Using a traveling circus for cover, the alien Dr. Odo Warnoff (Rennie) and his companions, the extraterrestrial-invaded bodies of recently deceased humans Maleva Kerstein (Dor) and Kerian Berner (el Pozo), have a unique plan to terrorize the people of Earth. The availability of monster literature, in particularly the work of the late Professor Farancksalan, inspires them to track down the author's Frankenstein-style monster (Murolo) and revive it along with the werewolf Waldemar (Naschy), the vampire Count Janos (de Blas), and a very odd-looking mummy (Reyes). Their wicked handiwork attracts the attention of Inspector Tobermann (Hill), particularly when young women keep getting abducted and stashed away in the evil aliens' lair.
Ridiculous but quite fun in a low-grade sort of way, Assignment: Terror has become something of an odd monster out in the Naschy canon given the star's quite limited screen time and his subsequent tales of woe about the entire enterprise. However, any film with Naschy facing off against two early of his three creature counterparts is always worth a look, and the mishmash casting approach and nutty plotting (which essentially echoes Plan 9 from Outer Space if you think about it) make for very entertaining viewing in the right frame of mind. On top of that, Rennie has to deserve some sort of medal for delivering his dialogue with a completely straight face.
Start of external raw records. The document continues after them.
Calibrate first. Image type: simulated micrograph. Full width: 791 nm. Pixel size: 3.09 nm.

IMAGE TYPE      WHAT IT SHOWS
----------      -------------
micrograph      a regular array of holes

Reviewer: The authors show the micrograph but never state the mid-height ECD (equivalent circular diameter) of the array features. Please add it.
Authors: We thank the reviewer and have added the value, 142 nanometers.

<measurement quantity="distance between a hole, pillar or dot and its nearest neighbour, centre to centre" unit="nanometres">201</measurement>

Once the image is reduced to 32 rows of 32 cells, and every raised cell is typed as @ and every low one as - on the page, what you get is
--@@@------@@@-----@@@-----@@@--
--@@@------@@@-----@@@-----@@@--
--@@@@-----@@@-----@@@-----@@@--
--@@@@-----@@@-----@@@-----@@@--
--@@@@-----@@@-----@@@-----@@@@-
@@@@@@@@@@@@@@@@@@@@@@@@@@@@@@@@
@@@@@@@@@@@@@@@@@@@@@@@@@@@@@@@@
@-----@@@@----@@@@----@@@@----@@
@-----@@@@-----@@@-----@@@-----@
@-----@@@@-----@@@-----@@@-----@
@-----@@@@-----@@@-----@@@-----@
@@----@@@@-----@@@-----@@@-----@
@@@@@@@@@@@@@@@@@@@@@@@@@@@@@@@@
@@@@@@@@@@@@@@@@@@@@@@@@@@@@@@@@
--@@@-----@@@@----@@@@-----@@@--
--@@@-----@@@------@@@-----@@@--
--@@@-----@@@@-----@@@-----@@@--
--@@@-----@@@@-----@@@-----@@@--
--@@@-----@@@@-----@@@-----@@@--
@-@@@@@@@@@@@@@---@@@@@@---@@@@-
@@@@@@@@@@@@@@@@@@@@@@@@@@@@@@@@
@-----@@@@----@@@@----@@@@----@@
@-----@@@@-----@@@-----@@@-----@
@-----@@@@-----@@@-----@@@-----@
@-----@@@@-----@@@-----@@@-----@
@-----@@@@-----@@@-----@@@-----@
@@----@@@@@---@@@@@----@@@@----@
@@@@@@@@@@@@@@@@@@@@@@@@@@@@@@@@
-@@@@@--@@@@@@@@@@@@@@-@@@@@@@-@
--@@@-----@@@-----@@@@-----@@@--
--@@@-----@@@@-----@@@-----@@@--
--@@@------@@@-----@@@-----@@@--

Available for purchase from Ronin Flix and Diabolik, this much-needed scope presentation from Scorpion Releasing is a massive upgrade and a welcome reprieve from the best prior 2.35:1 version on French DVD in 2015, whose apparent Anglophobia extended to no English options on that release as usual. Prior to that we were mostly stuck with shoddy, cropped gray market copies, many pulled from TV master, so this is a welcome breath of fresh air all around. The DTS-HD MA English and Spanish audio tracks offer an interesting comparison, with the English one obviously showcasing Rennie better (since that's how he delivered his lines) and most of the other performers speaking English as well, albeit mostly dubbed to cover up their accents. The Spanish track (with features optional, correctly translated English subtitles) sounds better and features a more polished mix, though it obviously doesn't sync up as well; try both and see which one you prefer. An audio commentary by Troy Howarth (author of Human Beasts: The Films of Paul Naschy) is a very welcome addition and filled with Naschiana, including details about the directorial upheaval, the star's unabashed contempt for his makeup artist on this film, the history of the "Hombre Lobo" cycle, and backgrounds on the other major players. It's also a solid companion piece to Howarth's prior Naschy tracks like Exorcism, A Dragonfly for Each Corpse, and The Devil Incarnate. Also included are the alternate English main title sequence, a German trailer, a stills gallery, and liner notes by Mirek Lipinski featuring a thorough production overview of this shaggy dog project and its early placement in the Naschy monster movie cycle.